A Beginner’s Guide to Addressing Concurrency Issues
Inserts, updates and deletes. Every framework tutorial starts with these and they are seen as the most basic functionality that just works.
But what if two concurrent requests try to modify the same data? Or try to insert the same data that should be unique? Or the inserts and updates have side-effects that have to be stored in other tables (e.g. audit log).
“Transactions” you may say. Well, yes, and no. A transaction allows a group of queries to be executed together – either pass together of fail together. What happens with concurrent transactions depends on a specific property of transactions – their isolation level. And you can read here a very detailed explanation of how all of that works.
If you select the safest isolation level – serializable (and repeatable read), your system may become too slow. And depending on the database, transactions that happen at the same time may have to be retried by specific application code. And that’s messy. With other isolation levels you can have lost updates, phantom reads, etc.
Even if you get your isolation right, and you properly handle failed transactions, isolation doesn’t solve all concurrency problems. It doesn’t solve the problem of having an application-imposed data constraint (e.g. a uniqueness complex logic that can’t be expressed as a database unique constraint), it doesn’t solve the problem of inserting exact duplicates, it doesn’t solve other application-level concurrency issues, and it doesn’t perfectly solve the data modification issues. You may have to get into database locking, and locking is tedious. What is a write lock, a read-lock, what is an exclusive lock, and how not to end-up in a deadlock (or a livelock)? I’m sure that even developers with a lot of experience are not fluent with database locks, because you either don’t need them, or you have a bigger problem that you should solve first.

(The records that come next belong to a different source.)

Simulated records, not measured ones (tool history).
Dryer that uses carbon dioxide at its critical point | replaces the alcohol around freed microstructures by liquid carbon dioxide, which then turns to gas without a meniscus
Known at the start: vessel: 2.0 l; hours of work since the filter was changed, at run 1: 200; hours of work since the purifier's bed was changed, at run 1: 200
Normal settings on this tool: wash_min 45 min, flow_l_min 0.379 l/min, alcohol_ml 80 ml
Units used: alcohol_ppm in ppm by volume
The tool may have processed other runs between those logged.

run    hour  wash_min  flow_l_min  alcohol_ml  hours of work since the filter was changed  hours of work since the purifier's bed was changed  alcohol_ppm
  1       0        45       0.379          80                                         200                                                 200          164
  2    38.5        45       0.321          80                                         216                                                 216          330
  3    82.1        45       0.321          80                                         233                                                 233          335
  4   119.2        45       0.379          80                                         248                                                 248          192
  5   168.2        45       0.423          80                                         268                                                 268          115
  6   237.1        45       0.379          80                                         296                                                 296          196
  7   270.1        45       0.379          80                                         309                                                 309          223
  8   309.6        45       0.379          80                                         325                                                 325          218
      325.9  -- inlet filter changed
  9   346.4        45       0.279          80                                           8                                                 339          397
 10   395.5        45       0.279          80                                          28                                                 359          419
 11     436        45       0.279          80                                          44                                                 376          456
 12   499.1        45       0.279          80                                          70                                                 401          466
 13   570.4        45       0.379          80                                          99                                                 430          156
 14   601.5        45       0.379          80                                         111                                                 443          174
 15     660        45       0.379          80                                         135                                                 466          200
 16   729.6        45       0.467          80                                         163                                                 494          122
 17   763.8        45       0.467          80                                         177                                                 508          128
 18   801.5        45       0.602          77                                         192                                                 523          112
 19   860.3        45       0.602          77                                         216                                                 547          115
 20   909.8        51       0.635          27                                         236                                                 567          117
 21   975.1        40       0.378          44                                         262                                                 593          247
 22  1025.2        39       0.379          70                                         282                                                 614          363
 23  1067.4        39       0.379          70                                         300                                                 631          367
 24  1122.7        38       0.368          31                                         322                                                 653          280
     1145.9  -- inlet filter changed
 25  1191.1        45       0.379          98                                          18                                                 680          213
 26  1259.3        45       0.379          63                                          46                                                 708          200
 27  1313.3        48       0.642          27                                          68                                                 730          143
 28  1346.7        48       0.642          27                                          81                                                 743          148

The duplicate submission problem is a bit offtopic, but it illustrates that not all concurrent request problems can be solved by the database alone. As many people suggest, is solved by a token that gets generated for each request and stored in the database using a unique constraint. That way two identical inserts (a result of a double-submission) cannot both go in the database. This gets a little more complicated with APIs, because you should rely on the user of the API to provide the proper token (and not generate it on the fly in their back-end). As for uniqueness – every article that I’ve read on the matter concludes that the only proper way to guarantee uniqueness is at the database level, using a unique constraint. But when there are complicated rules for that constraint, you are inclined to check in the application. And in this case concurrent requests will eventually allow for two records with the same values to be inserted.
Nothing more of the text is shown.